Hate Crime Laws: Dangerous Folly
August 1998
Top on the agenda of many gay and lesbian groups is enacting "hate crime" laws. Such laws require courts to evaluate language used during a crime to determine if the offense was motivated by "hatred" of the victim's religion, ethnicity, or– in some jurisdictions now– sexual orientation. If the crime is deemed "hateful," these new laws mandate harsher punishments.
Gay collaboration with drives to enact such measures is a terrible mistake, for hate crimes laws are incompatible with justice. Moreover, it is short-sighted for gay people to further arm the state with more ways to punish people for uttering words and holding attitudes judged offensive by the majority. We should, instead, insist that courts treat everyone equally.
To determine if a hate crime has been committed, the government applies two political tests.
The first test asks: is the victim a member of a group popular enough to be "protected"? While gay people make it over this hurdle in some jurisdictions, other– even less politically palatable groups– are inevitably left out. Is hating a communist to be illegal? What about drag queens or boylovers or devil worshippers? By drawing protective lines around some, others are thereby excluded, implicitly signaling that they are more appropriate targets for assault.
The second political test evaluates whether the offense was "hateful." Right-wing congressman Henry Hyde favors federal hate crimes laws because he hopes to turn throwing condoms at priests during ordination ceremonies from constitutionally protected free speech into a punishable act of hate. But were Pat Robertson ever to get into a scuffle with gay activists, his venomous damnation for queers will be, undoubtedly, deemed sacrosanct religious expression, never to be judged as prosecutable hate. Clearly, the government will find offensive words and actions directed against powerful groups as more "hateful" than those targeting the politically vulnerable.
Any political tests of speech are noxious and dangerous to political dissidents. Instead of trying to join the protected elite, gay people should insist that assault laws evaluate action, not political motivation. Someone who has had their teeth kicked in should have access to fair legal recourse regardless of their race, ethnicity, sexual orientation, or political persuasion.
Gay people and other minorities have not traditionally benefited from those in power trying to control what was said about us or what we are called. Furthermore, establishing that people can be punished for hateful language invites further censorship. It is a short step of logic from hate crimes laws to bans on expressions deemed to "degrade" or "dehumanize" protected groups. Already, Canada seeks to silence pornographers on the grounds that anal sex and S&M "degrade" women (even if no women are depicted!), and various European jurisdictions enforce official Holocaust history and ban certain political rhetoric lest persecuted groups feel "dehumanized."

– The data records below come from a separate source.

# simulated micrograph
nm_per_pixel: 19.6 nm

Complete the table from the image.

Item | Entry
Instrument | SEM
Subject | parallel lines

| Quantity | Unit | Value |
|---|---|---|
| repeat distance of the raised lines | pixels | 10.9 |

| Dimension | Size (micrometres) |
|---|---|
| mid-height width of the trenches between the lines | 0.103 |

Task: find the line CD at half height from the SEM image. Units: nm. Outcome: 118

It is, perhaps, understandable why our political organizations pursue campaigns for hate crimes laws– they are much easier to win than the more fundamental battle for sexual freedom. Who wants to vote for "hate"? But giving the government broad new powers to punish unpopular views is a tragic error– hate crimes laws should be vigorously opposed. Protecting people's freedom of expression means allowing them to dislike, even to hate, other people– and to voice their opinions without fear that the coercive power of the state will be used to punish or silence them.
Physically attacking or threatening someone with harm is a crime. Calling them names should not be.